Predictions for Canadian - US Dollar.
The rise of the Canadian dollar is not a one off event. It has been rising from a low of 1.62 to $1 US to recently achieving parity. Part of the rise can be attributed to the weakness of the US dollar. In particular
- US Current Account deficit of over 6% of GDP
- US government deficit of nearly 6%
- Sub prime mortgage woes and corresponding decling in economic confidence.

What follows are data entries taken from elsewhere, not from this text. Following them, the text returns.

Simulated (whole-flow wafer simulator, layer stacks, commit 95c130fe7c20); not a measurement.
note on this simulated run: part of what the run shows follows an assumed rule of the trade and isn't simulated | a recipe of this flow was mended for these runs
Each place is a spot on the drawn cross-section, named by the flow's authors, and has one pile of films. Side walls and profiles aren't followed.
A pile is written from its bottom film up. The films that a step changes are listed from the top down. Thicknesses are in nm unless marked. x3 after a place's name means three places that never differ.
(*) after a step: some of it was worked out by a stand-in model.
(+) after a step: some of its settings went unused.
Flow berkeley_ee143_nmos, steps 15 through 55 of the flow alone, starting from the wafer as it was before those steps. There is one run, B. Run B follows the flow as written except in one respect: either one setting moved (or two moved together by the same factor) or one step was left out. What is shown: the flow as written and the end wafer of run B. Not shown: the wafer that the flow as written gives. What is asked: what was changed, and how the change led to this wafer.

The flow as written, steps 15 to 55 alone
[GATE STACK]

- See also: Why Dollar has fallen
The Strength of the Canadian Dollar can be also attributed to many other factors:
Why Canadian Dollar has appreciated.
Raw Material prices Strong demand for Canada’s production of natural raw materials like gas, oil, minerals and metals. A lot of this demand has come from the booming Chinese economy, with a seemingly insatiable appetite for raw materials.
- Current account surplus. Canada has currently a current account surplus of 1.9%. This is partly due to the strong demand for raw materials.
- Low Inflation. Inflation is currently 2.2%. It is forecast to fall to 1.8% in the next year.
- Prospects for Canadian Dollar
The dollar is likely to fall slightly. This is because:
- Price of Raw materials are likely to decrease following slow down in global economic growth.
- Decrease in Exports as Canadian exporters struggle to deal with the appreciation of the currency.
- Current Account Balance is likely to deteriorate. Some forecasts suggest it will fall into deficit by 2009
Despite these factors dragging down the dollar. Economic fundamentals suggest that the Canadian dollar. In particular, a remarkable feature of the Canadian economy is that the government have managed to maintain a balanced budget for the past several years. This places the economy in a strong position to deal with any economic downturn.